Concert Review: BRAVESTATION [Album Release] (2012-07-07 @ The Drake Underground)
Opening their set amid an overdub track with spoken word voiceover, Toronto’s BRAVESTATION took the stage to a stripped-down visual production adorned in plant arrangements and bright blue neon lights that arched toward the ceiling and skirted the edges of the subtly backlit room: the tribe was about to take form.
As a complete band, the four-piece are really at the top of their game since shifting from their straight-laced indie rock formation to their contemporary self-identified “tribal pop” outfit: they’re sonically on point at all times, and while their stage show isn’t energetic in a spastic or frantic sense, the constant swaying of the band members on stage easily translated to the crowd members throughout the set.
BRAVESTATION have a certain penchant for percussive songwriting – in particular here on their full-length debut Giants & Dreamers, highlighting an eclectic series of rimshots, cowbells and effects beyond the standard five-piece drum kit – so the dim house lights on the night in question were easily conducive to the bass-heavy melodies and vocal lines of frontman Devin Wilson and the frequently changing shuffle rhythms of drummer Jeremy Rossetti.
But something not readily apparent in the band’s recorded material is the way synth/effects man Andrew Heppner and guitarist Derek Wilson truly fill out the tones of each track: the songwriting for the bass and drums alone could likely carry the songs as a two-piece, but the additional layers really help to flesh things out that much more and bring that ‘tribal vibe’ into prominence through the ambience and mid-tone-heavy clean guitar riffing.

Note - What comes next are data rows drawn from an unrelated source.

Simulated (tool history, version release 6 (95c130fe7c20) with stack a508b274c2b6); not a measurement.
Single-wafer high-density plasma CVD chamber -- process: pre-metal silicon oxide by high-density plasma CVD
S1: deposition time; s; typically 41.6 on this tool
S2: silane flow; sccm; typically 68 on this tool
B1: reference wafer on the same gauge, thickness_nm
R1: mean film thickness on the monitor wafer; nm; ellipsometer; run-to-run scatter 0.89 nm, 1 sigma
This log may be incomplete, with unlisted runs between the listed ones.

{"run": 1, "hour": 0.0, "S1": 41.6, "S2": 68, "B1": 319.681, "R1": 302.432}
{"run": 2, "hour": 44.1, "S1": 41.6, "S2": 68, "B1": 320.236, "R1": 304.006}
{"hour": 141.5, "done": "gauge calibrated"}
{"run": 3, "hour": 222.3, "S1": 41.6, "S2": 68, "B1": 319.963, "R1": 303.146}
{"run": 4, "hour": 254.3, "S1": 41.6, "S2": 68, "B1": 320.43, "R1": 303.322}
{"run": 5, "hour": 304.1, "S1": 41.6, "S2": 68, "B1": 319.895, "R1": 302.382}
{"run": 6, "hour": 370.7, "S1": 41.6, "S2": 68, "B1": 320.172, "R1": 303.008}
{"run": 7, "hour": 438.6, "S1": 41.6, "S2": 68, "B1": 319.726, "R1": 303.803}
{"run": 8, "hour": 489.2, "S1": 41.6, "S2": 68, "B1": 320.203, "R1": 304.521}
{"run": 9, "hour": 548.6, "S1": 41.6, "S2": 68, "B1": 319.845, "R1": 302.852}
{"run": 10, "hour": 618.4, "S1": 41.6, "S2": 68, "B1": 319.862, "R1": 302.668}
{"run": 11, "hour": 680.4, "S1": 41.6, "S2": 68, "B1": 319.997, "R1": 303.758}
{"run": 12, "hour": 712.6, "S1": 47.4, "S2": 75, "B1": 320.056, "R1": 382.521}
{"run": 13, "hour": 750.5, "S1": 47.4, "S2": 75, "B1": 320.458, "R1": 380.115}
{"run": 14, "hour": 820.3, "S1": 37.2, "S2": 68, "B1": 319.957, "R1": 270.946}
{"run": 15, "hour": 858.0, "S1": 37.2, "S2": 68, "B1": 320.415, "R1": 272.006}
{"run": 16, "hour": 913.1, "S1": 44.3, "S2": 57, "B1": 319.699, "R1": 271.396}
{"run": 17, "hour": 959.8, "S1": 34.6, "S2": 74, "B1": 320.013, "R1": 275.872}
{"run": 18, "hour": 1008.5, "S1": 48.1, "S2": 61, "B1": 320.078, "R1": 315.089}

This night wasn’t the most crowded I’ve ever seen The Drake Underground, but it was easily among the most lively of turnouts in recent memory. A group of guys in particular (some possibly underage based on an earlier standoffish encounter I witnessed them have with a bartender) as they inquired before the set if I was ready to help them “throw down”. From the looks in their eyes I’m fairly certain their ambition was to turn the 150-odd people in attendance into a giant circle pit, though the resulting swaying bodies of the crowd was a fair achievement in and of itself
Second track Clocks And Spears easily evoked a series of jubilant cries from the crowd – a number of whom were clearly long-term fans of the band and it was only fitting that they be in attendance to celebrate with their beloved foursome.
Single Signs Of The Civilized is an easy standout track both recorded and live – regardless of where it’s being played – and end-of-night clincher Tides Of The Summit, though not a track I was in love with before seeing it live, is a much more nuanced piece I’ve realized now that I’ve seen it performed.
After a series of encores from the crowd, the band returned to the stage to perform last year’s single White Wolves which preceded the release of Giants & Dreamers, with frontman Devin Wilson asking the crowd if all his wolves of different colors – white, black, and beige – were in attendance.
BRAVESTATION has always been a band with a very strong presence both visually and musically – similarly before and after their shift in musical genre. The night in question was no different as the four members of the band collected on stage with a performance worth writing home about; in turn having the room coalesce into a tribe of fans – old and new – that they should be proud to call their own.